After starting as external advisor to the Board of Management of KPMG in May 2014, I became their CEO in June 2014.
How do you remember your time as CEO of the ING group?
It was a difficult, but also a very exciting time, and a lot of work had to be done. The impact of the crisis was felt deeply. We had to incorporate many measures that were imposed by the European Commission due to the fact that ING had received financial support from the Dutch government. It was a difficult task because we were required to reorganize, restructure and reduce the size of the entire company. To split up the company ING executed around 1100 projects. Today, I believe ING is worth around €44 billion, this contrasts to its value of around €10 billion when I initially started my tenure. So it is clear that ING’s value expansion has been exponential over this period. Despite the difficult circumstances at the time, I believe we made ING a very strong bank, which is well positioned in Europe today.
Recently it was announced that ING chose KPMG as auditors, do you think it has anything to do with your position now at KPMG?
No nothing at all. The procedure to search for a new auditor began just after I had left ING and at KPMG I deliberately did not participate at all in the process.
You have made a lot of changes at ING, what do you think will be the difference with KPMG?
The task at ING involved a financial restructuring of the balance sheet and also splitting up and disposing of large parts of the company. KPMG has more of a reputation and cultural problem. We need to revamp the governance and put strong leadership in place. When you have your own internal people on the board overviewing an organization for a long time, the standards and culture of the organization erodes. We are now shifting to a governance structure with greater emphasis on external supervision, transparency and open communication that will help develop a higher level of professional management within the company.
Will KPMG be governed from outside the company?
We have already appointed two external Board members, a CFO and an HR Officer. In my opinion, for an organization as KPMG, it is necessary to have HR on the Board which, until now, was never the case. The Supervisory Board will be made up exclusively with external people and will supervise the Board of Management and the organization. They will nominate, dismiss, reward and monitor the board and ensure the process is in place so that the right partners are appointed. Besides these changes to the Board, several other change processes have been put into place, in which many KPMG volunteers cooperate and contribute. Changes involve our culture, the improvement of quality, the business model, regaining public trust, remuneration, governance and communication.

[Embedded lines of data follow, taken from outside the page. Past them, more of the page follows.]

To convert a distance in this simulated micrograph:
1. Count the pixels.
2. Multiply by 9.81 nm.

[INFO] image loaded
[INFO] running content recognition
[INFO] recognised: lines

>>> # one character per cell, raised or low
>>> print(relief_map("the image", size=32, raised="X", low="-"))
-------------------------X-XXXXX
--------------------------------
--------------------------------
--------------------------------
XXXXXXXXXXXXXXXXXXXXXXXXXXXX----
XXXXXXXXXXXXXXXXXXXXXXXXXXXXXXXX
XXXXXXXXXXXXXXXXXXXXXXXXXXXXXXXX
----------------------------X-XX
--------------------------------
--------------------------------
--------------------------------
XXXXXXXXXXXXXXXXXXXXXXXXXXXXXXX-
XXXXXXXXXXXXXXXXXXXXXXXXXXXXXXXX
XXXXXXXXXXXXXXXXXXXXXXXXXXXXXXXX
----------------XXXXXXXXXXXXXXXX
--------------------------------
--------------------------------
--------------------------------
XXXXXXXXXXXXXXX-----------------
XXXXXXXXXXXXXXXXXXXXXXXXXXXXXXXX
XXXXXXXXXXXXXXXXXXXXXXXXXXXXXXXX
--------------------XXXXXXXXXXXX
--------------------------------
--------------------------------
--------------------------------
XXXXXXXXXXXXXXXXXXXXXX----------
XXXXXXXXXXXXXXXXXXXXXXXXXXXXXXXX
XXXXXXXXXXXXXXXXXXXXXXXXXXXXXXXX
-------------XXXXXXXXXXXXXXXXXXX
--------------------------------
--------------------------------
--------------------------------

The changes were also initiated due to the report by the AFM and the report ‘In the public interest’. What do you think of these reports?
The reports were quite clear; a lot of things went wrong in the past. The audit quality control process, whether on an individual level or as a system as a whole, needs to be of better standards.
Quality is a zero tolerance issue: we cannot accept poor quality performance. Last May, we started analyzing KPMG and the areas that needed changing. This analysis shows parallel results to the AFM report and has prompted the implementation of new methods to overcome issues within the KPMG workforce. At KPMG we want to set the standard and become the new norm for our sector within three years.
Nowadays firms must change auditors within 8 years, which probably will be 10. What is your opinion about this?
I agree that this should be done occasionally; however, I believe it is inconvenient that this must happen all at the same time in some cases as I fear that the quality of audits might decrease due to a lack of knowledge of the operational activities of a company within other firms.
Is the accounting profession a disappearing profession by the rise of IT?
No, I do not think so. The accounting profession shifts naturally with the development of technology. There is a need to review processes. Therefore, the core activities and the need for an auditor will remain. The methods of auditing will change through the use of more advanced electronic tools. The need to understand how a company’s core operations work will always remain. Soft processes and controls cannot be replaced by digital technology and we, as professionals, will develop to become even smarter in our approach to identifying which enterprise models will work and which will not. However, the hard controls can and will be traded in for IT mechanisms. Another key part to this profession is analyzing and reviewing: that is, drawing conclusions and making decisions which cannot easily be replaced by a computer.
Do you think a clearing institution needs to be established in order to determine all the audit practices?
No, this is a proposal where the government will do everything. The government needs to let the sector be responsible for everything being carried out correctly. I believe that a free market is the best way to allocate scarce resources. It is not effective if the government intervenes. The competition in the market is already an incentive to do better and deliver high quality. This will disappear if the government disrupts the market with its own influences.
Do you think the current partner-model within accountancy should be overhauled?
To be honest, I have considered it. But in fact, the structure of a partnership is the best form of an organization, if everyone complements each other. Partners do however, have the responsibility to collaborate together and not lay off their responsibilities to one another. The structure of a partnership can be effective so long as there are enough checks and balances. At KMPG we will realize this by bringing in an external Supervisory Board. The structure does not work however, when partners are too focused on one aspect, for instance the financial one and are not concerned enough for their clients; that needs to be fixed. Ideally you keep a partnership, but make sure checks and balances are implemented in order to allow the firm to function as efficiently and effectively as possible and at high standards of quality. At KPMG we have four pillars: people, clients, the environment and operations, all which we manage to balance. If these pillars are carried out effectively, the financial results will follow naturally.
What will the accountancy world look like in 10 years?
Nobody knows. If somebody knows, it would be a very gifted person and I would treasure him. We can only think six months to a year ahead and this is already very difficult to do. However, developments are progressing. The soft skills, big data and data analytics will become more imperative. The audit will be simplified; however the standards and requirements of the profession will be higher. Therefore we need to continue to focus on quality and innovation.
What is your advice to the students of Tilburg University?
My advice would be: enjoy your time at university because it is an amazing period. Learn from each other; use your time to do things besides studying; travel, do sports, charity and work. And when you start working, enjoy it. As an accountant you should be a team player and be able to motivate, coach and get to know people. It is more than just bookkeeping. This aspect will be replaced by technical systems. Make sure you keep it exciting and keep innovating. Walk ahead in developments and stay positive.